The US Federal Reserve has raised interest rates by a quarter of a percentage point - the second rise in three months.
It is only the third time rates have been hiked since the 2008 financial crisis and comes as the world's biggest economy sees steady economic and jobs growth.
The change - which was widely expected - increases rates to a range of 0.75% to 1%.
Policy makers stuck to their previous outlook that there would be two more hikes this year.
US shares saw gains and the dollar slipped back on the lack of any suggestion that rate rises might accelerate.
The Fed's projections also saw the US economy growing by 2.1% in 2017, unchanged from its December forecast.
Official jobs figures published on Friday - which were better than expected - cleared the way for the latest rate hike.
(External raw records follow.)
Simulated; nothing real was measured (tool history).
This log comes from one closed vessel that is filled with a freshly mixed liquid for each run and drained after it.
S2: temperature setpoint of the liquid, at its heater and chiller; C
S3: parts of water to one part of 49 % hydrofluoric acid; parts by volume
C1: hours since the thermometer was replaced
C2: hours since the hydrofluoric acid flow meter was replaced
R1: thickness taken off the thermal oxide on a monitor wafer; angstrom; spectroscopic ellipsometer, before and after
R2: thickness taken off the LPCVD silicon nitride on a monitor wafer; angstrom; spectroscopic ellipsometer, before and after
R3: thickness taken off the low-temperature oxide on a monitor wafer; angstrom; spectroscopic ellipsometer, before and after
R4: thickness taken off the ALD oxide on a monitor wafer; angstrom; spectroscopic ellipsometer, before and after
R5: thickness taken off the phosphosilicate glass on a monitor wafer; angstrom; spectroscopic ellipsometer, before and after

Steadily increasing rates are a sign that the US is gradually being weaned off the stimulus of cheap borrowing costs that helped nurse it back to health after the recession.
Fed chair Janet Yellen said: "The economy continues to expand at a moderate pace."
Prospects for growth - and inflation - have been bolstered by Donald Trump's plans for tax cuts and a major programme of infrastructure spending.
Economists think the next Fed hike will come no earlier than June as the central bank will want time to assess the likelihood that Mr Trump's plans will be passed by Congress.
Rising US rates have global repercussions especially for developing countries most vulnerable to higher dollar borrowing costs.